Warnings:
"Azure Stack HCI" has been re-branded/renamed to "Azure Local"
ECC RAM might be a hard requirement now, where it wasn't before. That means, it may not be possible to use the MS-01 workstations to build a cluster anymore. I need to do some testing on this, and I will update this post when I do.
If you haven't already please check out the other parts of the series first:
Creating a HCI Cluster (finally!)
Alright, we're finally ready to talk about the process of building the cluster. Stack HCI version 23H2 introduced a whole new cluster creation process. It is now done entirely in the Azure Portal. This is a huge departure from the previous method, which required a lot of manual steps to be performed on the servers themselves. But now, all you have to do is click a few buttons in the portal.

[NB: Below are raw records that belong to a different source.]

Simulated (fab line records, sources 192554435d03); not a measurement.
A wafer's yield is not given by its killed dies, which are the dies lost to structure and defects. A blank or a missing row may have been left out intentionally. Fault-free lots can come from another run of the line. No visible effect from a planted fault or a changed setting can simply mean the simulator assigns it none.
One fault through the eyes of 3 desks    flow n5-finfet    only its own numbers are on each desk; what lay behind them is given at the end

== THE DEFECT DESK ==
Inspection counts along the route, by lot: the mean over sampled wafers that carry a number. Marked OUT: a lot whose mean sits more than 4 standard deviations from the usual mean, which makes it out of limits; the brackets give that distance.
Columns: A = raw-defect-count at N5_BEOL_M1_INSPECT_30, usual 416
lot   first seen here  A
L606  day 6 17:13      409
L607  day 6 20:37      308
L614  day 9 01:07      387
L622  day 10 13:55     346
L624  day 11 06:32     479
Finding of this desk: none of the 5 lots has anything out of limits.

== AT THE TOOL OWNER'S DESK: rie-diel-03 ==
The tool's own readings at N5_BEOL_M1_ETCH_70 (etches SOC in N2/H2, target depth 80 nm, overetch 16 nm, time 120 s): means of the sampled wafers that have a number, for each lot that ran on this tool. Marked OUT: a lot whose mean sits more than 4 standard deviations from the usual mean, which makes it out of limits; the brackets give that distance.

Let's deploy the cluster in the portal and walk through the deployment steps.
1 - Basics
This is the first tab you'll see. You'll need to specify which Subscription & Resource group to use for the various Azure Stack HCI resources that will be created. It is important that you pick the same Resource Group that you used for your servers in Part 2 of this series. Otherwise, your servers won't show up as selectable.
You'll need to type a name for your cluster. Then, you'll need to pick an Azure Region for your cluster. Note that Azure Stack HCI only supports a small subset of Azure Regions. Finally, you'll also need to create a new Key Vault to be used by the cluster. It will be used for storing things like cryptographic keys, local admin credentials, and BitLocker recovery keys. There is currently no way to select your own Key Vault in the portal, per my knowledge.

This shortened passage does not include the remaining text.